One application of open data is sharing the datasets, documentation, and other materials needed to reproduce the results described in a journal article, thus allowing other researchers (including peer reviewers) can check for errors and ensure that the conclusions discussed in the paper are supported by the underlying data and methods. This type of validation doesn’t necessarily prevent p-hacking, but it does increase the degree to which researchers are accountable for explaining marginally significant results.

But the impact of open data on reproducibility goes far beyond just combatting p-hacking. Publication biases such as the file drawer problem, which refers to the tendency of researchers to publish papers describing studies that resulted in positive results while regulating studies that resulted in negative or nonconfirmatory results to the proverbial file drawer. Along with problems related to small sample sizes, this tendency majorly skews the effects described in the scientific literature. Open data provides a means for opening the file drawer, allowing researchers to share all of their results- even those that are negative or nonconfirmatory.

“Open data provides a means for opening the file drawer, allowing researchers to share all of their results- even those that are negative or nonconfirmatory.”

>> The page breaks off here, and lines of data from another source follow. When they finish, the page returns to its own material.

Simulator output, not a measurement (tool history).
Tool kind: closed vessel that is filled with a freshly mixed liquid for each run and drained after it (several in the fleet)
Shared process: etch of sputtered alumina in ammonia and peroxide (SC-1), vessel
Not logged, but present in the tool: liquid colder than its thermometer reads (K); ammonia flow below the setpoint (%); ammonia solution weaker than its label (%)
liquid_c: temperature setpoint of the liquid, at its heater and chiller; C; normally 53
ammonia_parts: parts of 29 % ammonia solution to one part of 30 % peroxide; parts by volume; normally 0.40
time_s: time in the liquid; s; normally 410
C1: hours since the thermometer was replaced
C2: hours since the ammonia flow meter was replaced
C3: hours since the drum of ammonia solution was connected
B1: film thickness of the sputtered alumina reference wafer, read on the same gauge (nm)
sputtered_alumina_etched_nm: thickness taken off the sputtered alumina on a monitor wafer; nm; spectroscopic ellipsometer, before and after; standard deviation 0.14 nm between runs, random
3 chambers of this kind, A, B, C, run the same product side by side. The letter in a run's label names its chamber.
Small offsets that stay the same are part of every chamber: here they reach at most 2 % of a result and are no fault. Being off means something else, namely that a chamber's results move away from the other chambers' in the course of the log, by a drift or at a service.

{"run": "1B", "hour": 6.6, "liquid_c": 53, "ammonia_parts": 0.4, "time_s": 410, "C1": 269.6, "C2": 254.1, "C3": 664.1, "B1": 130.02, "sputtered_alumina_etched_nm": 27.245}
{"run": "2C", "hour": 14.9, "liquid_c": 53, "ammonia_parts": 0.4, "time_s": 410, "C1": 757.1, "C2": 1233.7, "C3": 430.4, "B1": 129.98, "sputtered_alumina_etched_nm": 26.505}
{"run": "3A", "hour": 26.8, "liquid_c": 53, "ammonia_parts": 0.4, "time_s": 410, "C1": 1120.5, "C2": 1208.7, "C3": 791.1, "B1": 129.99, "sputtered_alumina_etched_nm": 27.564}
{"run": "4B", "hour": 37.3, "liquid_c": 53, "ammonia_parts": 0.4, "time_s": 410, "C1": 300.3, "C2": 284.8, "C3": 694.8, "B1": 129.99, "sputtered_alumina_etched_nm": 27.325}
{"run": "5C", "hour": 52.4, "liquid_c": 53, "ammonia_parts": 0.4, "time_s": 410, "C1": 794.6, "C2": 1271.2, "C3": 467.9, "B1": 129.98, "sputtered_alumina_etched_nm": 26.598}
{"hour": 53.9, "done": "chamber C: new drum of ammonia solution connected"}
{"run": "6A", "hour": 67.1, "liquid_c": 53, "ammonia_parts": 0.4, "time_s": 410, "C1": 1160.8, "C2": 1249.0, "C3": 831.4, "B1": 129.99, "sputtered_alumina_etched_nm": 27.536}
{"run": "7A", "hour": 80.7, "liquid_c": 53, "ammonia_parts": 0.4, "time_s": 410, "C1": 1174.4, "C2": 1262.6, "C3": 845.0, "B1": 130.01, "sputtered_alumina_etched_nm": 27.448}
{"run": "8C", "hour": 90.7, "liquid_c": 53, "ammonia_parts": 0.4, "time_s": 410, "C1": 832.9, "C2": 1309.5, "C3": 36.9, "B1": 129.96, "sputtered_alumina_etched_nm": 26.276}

Open data is about researchers showing their work, being transparent about their how they make their conclusions, and providing their data for others to use and evaluate. This allows for validation and helps combat common but questionable research practices like p-hacking. But open data also helps advance reproducibility efforts in a way that is less confrontational, but allowing researchers to open the file drawer and share (and get credit for) all of their work.